In the process of making OpenAFS work on Tiger (which isn't done yet, sadly) there's been a good bit of interface cleanup. It's not all mine; My coworker Chaskiel has done a good bit of it. But I've gone back over some of his work and made it more abstract rather than just an added set of ifdefs throughout the code. Too many previous ports (most prior to OpenAFS) have been slapdash, and it needs to stop. So, in some cases we have new macroized interfaces which look like some of the stuff in the 10.4 kernel, and in some cases I only redefined 10.3 and earlier stuff to look like 10.4 (network structures) or 10.4 to look like 10.3 and nearly every other Unix system (vnode attributes).

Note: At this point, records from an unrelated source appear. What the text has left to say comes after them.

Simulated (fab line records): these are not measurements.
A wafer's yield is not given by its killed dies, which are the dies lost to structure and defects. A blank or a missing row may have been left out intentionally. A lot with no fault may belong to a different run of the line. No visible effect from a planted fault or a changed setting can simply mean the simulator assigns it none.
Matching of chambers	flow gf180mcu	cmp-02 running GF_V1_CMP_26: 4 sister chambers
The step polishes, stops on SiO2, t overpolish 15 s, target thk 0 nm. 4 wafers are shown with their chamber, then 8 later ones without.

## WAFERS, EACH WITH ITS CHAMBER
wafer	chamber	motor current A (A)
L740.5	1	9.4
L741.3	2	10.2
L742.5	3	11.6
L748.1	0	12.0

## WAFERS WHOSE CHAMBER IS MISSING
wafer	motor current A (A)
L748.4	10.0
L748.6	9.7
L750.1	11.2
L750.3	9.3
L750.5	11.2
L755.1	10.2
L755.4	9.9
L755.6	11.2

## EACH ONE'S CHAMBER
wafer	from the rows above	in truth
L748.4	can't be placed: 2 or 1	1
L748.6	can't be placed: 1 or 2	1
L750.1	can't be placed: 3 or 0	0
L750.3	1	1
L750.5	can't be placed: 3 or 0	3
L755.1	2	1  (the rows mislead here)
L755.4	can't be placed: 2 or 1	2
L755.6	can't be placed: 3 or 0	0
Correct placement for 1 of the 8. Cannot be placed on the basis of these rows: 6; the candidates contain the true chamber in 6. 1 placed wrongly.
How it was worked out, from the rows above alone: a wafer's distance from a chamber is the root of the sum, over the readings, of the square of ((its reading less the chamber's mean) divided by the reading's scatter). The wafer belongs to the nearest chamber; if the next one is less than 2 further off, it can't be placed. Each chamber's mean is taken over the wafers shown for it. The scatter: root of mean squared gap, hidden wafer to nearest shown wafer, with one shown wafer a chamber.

Now, all this good work aside, it remains to be seen that we can make it all work. I think we can but there have been several gotchas so far. I'm uncertain how it was decided which functions would be private, but some of the choices seem... interesting.
In mostly unrelated news, I want to give a talk on "how to hurt yourself with AFS" at AFS Best Practices 2005. This is sort of a joke, and assuming I have time to fill it in, will be "here are the ways you should not use AFS."
Anyway, shortly I will drop Cyrus SASL 2.1.21 on the world, and I spent the week training a cow orker, so I guess it wasn't a total loss.